Thursday, January 23, 2014

Almost ready to make levels!

Graphics-wise and map-wise, I've implemented locks, keys, upgrav, downgrav, spikes, goal, walls, and spawnpoint. Upgrav and downgrav both work. Locks and keys work to a point -- locks behave like walls until unlocked, and if you get a key, it opens the corresponding lock, which then fades out and ceases to be wall-y. However, "corresponding lock" just means the single square of lock that's in the same place in the 'locks' array as the key is in the 'keys' array. Soon, the arrays should look like this:

keys = [ key0, key1, key2 ]
locks = [ [lockA, lockB, lockC], [lockD, lockE], [lockF, lockG, lockH, lockI] ]

where key0 opens locks[0], i.e. locks A, B, and C. I should be able to assign the key to the lock(s), rather than just having it automatically determined by the order in which they are added to the arrays (i.e. the order in which they are encountered on the map). But I (optimistically) predict that once I've got locks squared away, I'll be able to actually start designing levels! Yaaaay!

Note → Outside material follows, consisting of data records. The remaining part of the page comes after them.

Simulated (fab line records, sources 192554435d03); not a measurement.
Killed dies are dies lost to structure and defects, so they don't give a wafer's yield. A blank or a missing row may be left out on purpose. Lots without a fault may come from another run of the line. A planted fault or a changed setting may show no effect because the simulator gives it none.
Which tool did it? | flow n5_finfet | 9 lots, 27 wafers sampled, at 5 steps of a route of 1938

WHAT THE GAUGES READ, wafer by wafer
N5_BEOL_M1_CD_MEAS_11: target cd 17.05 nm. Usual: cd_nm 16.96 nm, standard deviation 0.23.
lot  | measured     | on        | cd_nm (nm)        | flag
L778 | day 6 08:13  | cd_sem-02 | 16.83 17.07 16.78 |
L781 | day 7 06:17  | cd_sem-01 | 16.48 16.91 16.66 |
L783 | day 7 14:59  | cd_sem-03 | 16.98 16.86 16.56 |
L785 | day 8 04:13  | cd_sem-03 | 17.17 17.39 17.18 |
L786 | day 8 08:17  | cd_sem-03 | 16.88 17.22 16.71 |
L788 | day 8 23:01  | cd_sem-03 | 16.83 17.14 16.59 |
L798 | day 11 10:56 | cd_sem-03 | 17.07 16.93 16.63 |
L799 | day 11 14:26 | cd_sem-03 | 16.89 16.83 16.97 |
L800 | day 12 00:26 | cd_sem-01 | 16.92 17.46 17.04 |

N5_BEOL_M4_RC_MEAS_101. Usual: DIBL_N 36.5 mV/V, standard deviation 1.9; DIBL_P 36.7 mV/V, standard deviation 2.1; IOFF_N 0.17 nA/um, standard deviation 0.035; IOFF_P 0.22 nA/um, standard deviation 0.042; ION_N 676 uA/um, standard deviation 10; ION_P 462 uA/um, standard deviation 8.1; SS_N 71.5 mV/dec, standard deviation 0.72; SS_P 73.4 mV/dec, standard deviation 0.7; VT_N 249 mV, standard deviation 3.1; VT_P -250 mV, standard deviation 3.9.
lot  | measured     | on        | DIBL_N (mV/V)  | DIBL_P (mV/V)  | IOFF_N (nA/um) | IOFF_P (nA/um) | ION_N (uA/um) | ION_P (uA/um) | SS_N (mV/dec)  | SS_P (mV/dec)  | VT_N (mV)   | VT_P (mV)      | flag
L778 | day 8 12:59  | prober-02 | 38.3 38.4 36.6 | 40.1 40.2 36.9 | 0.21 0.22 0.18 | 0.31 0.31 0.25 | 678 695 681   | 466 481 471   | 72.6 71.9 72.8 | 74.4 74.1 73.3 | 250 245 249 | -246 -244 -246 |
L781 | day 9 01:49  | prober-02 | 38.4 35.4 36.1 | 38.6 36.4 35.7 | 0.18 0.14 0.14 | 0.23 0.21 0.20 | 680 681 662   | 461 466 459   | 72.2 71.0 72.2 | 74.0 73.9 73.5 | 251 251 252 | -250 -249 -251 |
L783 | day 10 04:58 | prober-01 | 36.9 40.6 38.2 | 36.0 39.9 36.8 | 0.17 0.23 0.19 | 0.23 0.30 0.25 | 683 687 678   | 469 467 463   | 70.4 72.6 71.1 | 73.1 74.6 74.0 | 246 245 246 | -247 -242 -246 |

Oh, and note to self: maybe I want an indicator on the side telling me what direction my gravity is going?

2 comments:

  1. So, what we talked about yesterday, assigning capital letters to locks and lower case letters to keys in your map format should work well. If you only want one-to-one correspondence from locks to keys, you can just make key "a" open lock "A", etc. If you want multiple keys per lock, or multiple locks per key, you can store a mapping from locks to arrays of keys or keys to arrays of locks using JSON (which can transform javascript values to strings and vice versa easily, using JSON.stringify() and JSON.parse() ). In that case, you'll need figure out some way of indicating to the player what the mapping is (in the case of one-to-one, it's trivial, just color the lock and key the same).

    One-to-one is a bit simpler to implement and you can achieve a multiple key per lock effect by putting locks next to each other. Come to think of it, with the one-to-one scheme you can also achieve multiple keys per lock by having multiple "a"s, and requiring there to be none left on the board to unlock "A".